Given a sequence of numbers (34128) and an input map such as a dial pad on a phone (2->[a,b,c], 3->[d,e,f], 4->[g,h,i]) write an algorithm to return all possible words from the sequence. E.g. Input: 232 Output: [ada, adb, adc, aea, aeb, aec, afa, afb, afc, bda, bdb, bdc, bea, beb, bec, bfa, bfb, bfc, cda, cdb, cdc, cea, ceb, cec, cfa, cfb, cfc]

Also what will happen if this would have been a 12 digit international number? How would that effect your design.
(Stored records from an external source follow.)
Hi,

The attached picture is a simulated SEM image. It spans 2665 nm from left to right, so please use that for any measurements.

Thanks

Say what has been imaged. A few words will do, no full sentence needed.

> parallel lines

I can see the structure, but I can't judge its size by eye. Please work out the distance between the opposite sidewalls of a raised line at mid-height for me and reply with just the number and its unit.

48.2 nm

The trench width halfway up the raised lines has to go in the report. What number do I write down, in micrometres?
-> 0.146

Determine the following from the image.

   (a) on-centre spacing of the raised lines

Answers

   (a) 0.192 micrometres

Below is the solution I have:

public class DialPad {

    public static void main(String[] args) {
        System.out.println(letterCombinations("232"));
    }

    public static ArrayList<String> letterCombinations(String digits) {
        ArrayList<String> res = new ArrayList<String>();
        ArrayList<String> preres = new ArrayList<String>();
        res.add("");

        for (int i = 0; i < digits.length(); i++) {
            for (String str : res) {
                String letters = map.get(digits.charAt(i));
                for (int j = 0; j < letters.length(); j++)
                    preres.add(str + letters.charAt(j));
            }
            res = preres;
            preres = new ArrayList<String>();
        }
        return res;
    }

    static final HashMap<Character, String> map = new HashMap<Character, String>() {
        {
            put('2', "abc");
            put('3', "def");
            put('4', "ghi");
            put('5', "jkl");
            put('6', "mno");
            put('7', "pqrs");
            put('8', "tuv");
            put('9', "wxyz");
        }
    };
}

Is there any improvement I can make here? It looks to me like complexity is high in this code. How can I simplify this code better?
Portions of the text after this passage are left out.